Mobile Gaming Roundup #3
More ambulatory amusements that are worthy of your tapping finger's attention.
Mutually assured distraction.
It’s not often that good movie tie-in games come along. You certainly wouldn’t expect to find one for the mobile platform, and certainly not for a film that’s nearly thirty years old, but somewhat miraculously, here it is. For those of you too young to remember, WarGames was a rather nifty 1983 film starring Matt Broderick as David Lightman, a typical nerdy teen who mistakenly hacks his way into the US missile defence network and nearly starts World War III after activating the WOPR (War Operation Plan Response), America’s all-new automated defence computer.
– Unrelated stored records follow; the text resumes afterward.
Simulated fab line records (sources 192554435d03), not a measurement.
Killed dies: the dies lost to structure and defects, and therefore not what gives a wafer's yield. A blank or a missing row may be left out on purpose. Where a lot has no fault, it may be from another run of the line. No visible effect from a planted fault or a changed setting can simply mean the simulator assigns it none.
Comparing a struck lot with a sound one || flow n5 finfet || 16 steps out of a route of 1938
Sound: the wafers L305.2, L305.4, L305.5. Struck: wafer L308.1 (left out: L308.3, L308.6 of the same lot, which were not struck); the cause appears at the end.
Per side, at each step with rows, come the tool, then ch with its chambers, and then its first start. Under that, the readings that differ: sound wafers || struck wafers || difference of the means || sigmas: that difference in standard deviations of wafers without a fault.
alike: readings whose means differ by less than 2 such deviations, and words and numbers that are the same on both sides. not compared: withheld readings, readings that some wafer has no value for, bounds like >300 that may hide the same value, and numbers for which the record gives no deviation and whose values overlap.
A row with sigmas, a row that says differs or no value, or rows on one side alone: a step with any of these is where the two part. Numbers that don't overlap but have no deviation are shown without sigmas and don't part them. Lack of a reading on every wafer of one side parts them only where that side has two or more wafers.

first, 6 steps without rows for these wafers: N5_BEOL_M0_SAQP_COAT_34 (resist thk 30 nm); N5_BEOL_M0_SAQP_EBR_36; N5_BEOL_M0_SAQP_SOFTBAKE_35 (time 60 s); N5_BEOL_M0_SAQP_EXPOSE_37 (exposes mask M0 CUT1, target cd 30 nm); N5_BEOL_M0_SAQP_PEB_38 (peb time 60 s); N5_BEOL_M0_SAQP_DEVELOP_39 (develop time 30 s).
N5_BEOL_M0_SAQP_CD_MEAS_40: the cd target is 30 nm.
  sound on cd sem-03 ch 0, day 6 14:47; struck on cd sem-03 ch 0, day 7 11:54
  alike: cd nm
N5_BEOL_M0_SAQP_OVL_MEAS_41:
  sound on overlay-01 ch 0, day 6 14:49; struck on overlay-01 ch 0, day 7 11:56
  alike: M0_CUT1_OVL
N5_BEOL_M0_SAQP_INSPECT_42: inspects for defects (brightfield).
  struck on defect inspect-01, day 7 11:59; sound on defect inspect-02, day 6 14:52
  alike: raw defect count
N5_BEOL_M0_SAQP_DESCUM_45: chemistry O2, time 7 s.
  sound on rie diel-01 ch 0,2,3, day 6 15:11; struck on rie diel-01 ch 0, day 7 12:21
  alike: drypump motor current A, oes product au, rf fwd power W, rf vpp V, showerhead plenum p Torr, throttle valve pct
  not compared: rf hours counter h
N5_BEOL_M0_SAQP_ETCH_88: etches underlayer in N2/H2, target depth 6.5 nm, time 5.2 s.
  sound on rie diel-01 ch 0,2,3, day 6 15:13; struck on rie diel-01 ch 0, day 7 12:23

The game has you assuming the role of the WOPR as you face off against David and the NORAD personnel in a series of increasingly taxing simulated nuclear exchanges, which have been abstracted into a take on the familiar ‘match three’ mechanic. The icons to be matched - missiles, radar dishes, crosses and dollar signs – have been exquisitely rendered in the same ray-traced style as the ‘big board’ from the film. Nukes cause damage to your opponent, crosses replenish your health, dollars give you cash to spend on special items, and radar dishes fill up a special meter which also provides a bonus when full. Enemy tiles drop from the top with a target and number attached; fail to clear these in the stated number of turns, and you will know the dire consequences.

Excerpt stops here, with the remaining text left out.